Reviewing the front pages at South Mimms service station, I was struck by the Telegraph's ('David Cameron goes on crime offensive') and Daily Mail's ('Crime: Tories finally get tough') favourable headlines for David Cameron.
We have also recently seen Tim Montgomerie praising Cameron's shift to crime and other traditional Tory policy refrains.
This evening Cameron says that Immigration is 'too high' on Newsnight.
Putting aside the point that Cameron's crime initiative is built on fairly shaky foundations, as
Wit and Wisdom points out, there is some reflection to had on the Cameron "narrative" as it has evolved.
When he started as leader it was all trying to woo LibDems with his 'Cameron loves LibDems website' (or somesuch). Then we had lots of touchy feely liberal acrticles by the Camster in the Observer. Then we had the "hug a hoodie" and "let sunshine win the day" speeches. There was praise for gay partnerships at the Tory conference and various other statements geared to break the traditional mould of the Tories, to break the paradigm and make everyone think the Tories had changed.
Except, it didn't work.
Thunderous complaints from the Tory ranks, climaxing with the Grammar school debacle showed quite clearly that, although Cameron might pretend to be touchy feely, his party was still the hang 'em and flog 'em party we all know and hate/love.
So what does he do?
One would expect him to carry on and try to show us the Tories have indeed changed.
What he did was sack David Willetts, the author of the Grammar schools debacle, from his education spokesmanship.
Big white flag.
Clause Four moment thrown away and lost.
He chickened out.
Then we get tough statements on crime and immigration. We get him saying the Human Rights Act should be scrapped and that the Learco Chindamo case proves that point, which it didn't.
So, for months Cameron was suggesting, through his statements and people like William Hague were confirming verbally, that Cameron would not "do a Hague" - that is start by being meek and mild but then cave in and go all Toryish on immigration, crime etc.
But he has. Cameron has done a Hague.
The most ludicrous example of William Hague "doing a Hague" was when he effectively supported Tony Martin, the Norfolk farmer who was convicted following the shooting of a burglar at his home, in April 2000.
Hague started using the case to talk what are called "Rowlocks" in nautical terms:
People who are woken in the dead of the night by a noise need to know that the law is on their side
Bleat, bleat. You could argue that there was some genuine clarity needed in the law on this subject. But it was band-waggon politics at its worst and was emblematic of Hague abandoning all attempts at moderation.

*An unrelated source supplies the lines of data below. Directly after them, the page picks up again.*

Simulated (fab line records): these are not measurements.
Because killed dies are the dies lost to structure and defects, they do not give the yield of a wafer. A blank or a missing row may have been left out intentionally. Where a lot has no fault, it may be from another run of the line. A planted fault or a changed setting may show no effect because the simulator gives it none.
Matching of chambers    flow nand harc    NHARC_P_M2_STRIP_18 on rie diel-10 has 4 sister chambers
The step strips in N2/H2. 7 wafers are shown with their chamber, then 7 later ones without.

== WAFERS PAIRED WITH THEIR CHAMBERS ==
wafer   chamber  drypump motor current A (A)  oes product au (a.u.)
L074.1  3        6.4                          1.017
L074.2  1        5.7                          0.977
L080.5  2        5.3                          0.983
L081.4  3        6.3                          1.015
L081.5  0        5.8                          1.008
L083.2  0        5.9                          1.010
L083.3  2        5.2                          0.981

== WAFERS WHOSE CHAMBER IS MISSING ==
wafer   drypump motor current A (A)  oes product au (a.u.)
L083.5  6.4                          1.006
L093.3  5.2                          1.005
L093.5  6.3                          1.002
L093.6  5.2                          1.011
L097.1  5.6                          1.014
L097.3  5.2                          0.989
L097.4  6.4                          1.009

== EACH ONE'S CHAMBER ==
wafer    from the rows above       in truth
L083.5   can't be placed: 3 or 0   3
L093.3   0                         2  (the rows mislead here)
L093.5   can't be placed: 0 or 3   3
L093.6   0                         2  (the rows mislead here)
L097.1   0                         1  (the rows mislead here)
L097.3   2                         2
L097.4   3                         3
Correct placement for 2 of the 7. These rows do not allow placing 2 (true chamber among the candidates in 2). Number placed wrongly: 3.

Appropriately, on the eighth anniversary of the shooting of a burglar in Tony Martin's house, Cameron launched his "Doing a Hague moment" when he went ballistic about Learco Chindamo:
The fact that the murderer of Philip Lawrence cannot be deported flies in the face of common sense. It is a glaring example of what is going wrong in our country. What about the rights of Mrs Lawrence? The problem for this Government is that the Human Rights Act is their legislation and they appear to be blind to its failings.
Except that, the Human Rights Act was only a secondary element in the decision about Chindamo. The main legal reference point was an EU directive - nothing to do with the Human Rights Act.
So, whilst Hague had his seminal "Hague moment" with Tony Martin, Cameron had his emblematic "Hague moment" with Learco Chindamo seven years later.
It appears that Cameron is now aiming to repair the internal damage in his party, rather than expand the Tory voting base. To be fair, he is embracing green issues with a parallel initiative alongside all the immigration and crime tough talk.
However, while he may have won back some Brownie points with Tim Montgomerie, The Telegraph and the Daily Mail, it is obvious that Cameron has significantly retreated from his attempts to win over the "middle ground", which must surely put a huge question mark over his ability to make any breakthrough at the polls. Even at the height of his "sunshine win the day" popularity, the Tories were failing to get significantly ahead of Labour.
Now that Cameron has substantially abandoned his middle ground grab attempt, one can only speculate that the Tories are highly unlikely to leap sufficiently ahead of Labour.
That is simply because Cameron has now decided to preach to the converted - i.e people who, more or less, would have voted Tory anyway.